Earlier this month, the Chicago Sun-Times published an article, “Chicago’s deadliest neighborhoods get greenest cops,” which revealed that the “six police districts with the highest total of murders and shootings this year have the most rookie officers.”
Reporters Mick Dumke and Frank Main based their reporting on analysis of police deployment data.
“At the same time, officers assigned to four lowest-crime districts in the city — downtown, on the North Side or the Northwest Side — have, on average, the most years with the police department,” the Sun-Times found.
Police on the West Side’s 11th and 15th Districts have, on average, less than 10 and between 10 and 13 years on the force, respectively. By comparison, officers working in the 1st and 18th Districts, which include some of the city’s lowest crime rates and toniest real estate, have between 17 and 20 years on the force, the Sun-Times analysis discovered.
Critics of this discrepancy, which Dumke and Main said has grown since Mayor Rahm Emanuel took office in 2011, argue that it “leads to higher turnover, limiting officers’ ability to get to know the communities they’re serving.” Critics also note that younger, less experienced officers may “be quick to react to a negative situation rather than de-escalate.”

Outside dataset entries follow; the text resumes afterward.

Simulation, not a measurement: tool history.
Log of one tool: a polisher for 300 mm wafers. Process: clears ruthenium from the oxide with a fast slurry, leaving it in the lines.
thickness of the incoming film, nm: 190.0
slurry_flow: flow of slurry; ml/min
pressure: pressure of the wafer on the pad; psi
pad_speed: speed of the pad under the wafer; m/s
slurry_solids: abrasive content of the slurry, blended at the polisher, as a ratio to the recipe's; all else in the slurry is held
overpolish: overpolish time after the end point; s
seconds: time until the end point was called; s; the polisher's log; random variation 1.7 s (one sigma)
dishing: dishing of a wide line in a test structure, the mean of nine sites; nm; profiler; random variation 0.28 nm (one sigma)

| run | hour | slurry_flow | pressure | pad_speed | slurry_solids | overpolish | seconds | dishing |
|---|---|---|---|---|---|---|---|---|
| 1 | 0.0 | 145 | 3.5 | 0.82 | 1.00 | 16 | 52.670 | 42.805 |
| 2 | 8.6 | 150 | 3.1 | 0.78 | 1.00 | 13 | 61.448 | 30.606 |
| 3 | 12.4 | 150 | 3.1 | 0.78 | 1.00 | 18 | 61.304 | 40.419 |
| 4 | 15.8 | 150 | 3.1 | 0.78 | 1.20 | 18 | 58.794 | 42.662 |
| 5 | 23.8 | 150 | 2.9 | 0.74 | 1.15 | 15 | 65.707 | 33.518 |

Ald. Nick Sposato (38th), “whose Northwest Side ward doesn’t see as much violent crime,” the Sun-Times reporters note, said that younger cops could be beneficial to crime-fighting in high-crime areas because they’re in better physical shape. The experience, the alderman added, may also allow younger cops to learn more about policing.
“Do you want a guy who’s 50 years old and 30 pounds overweight, or the young guy who’s built like a brick house? […] If a 25-year-old kid goes to the [slowest districts] right out of the academy, he’s not going to learn as much.”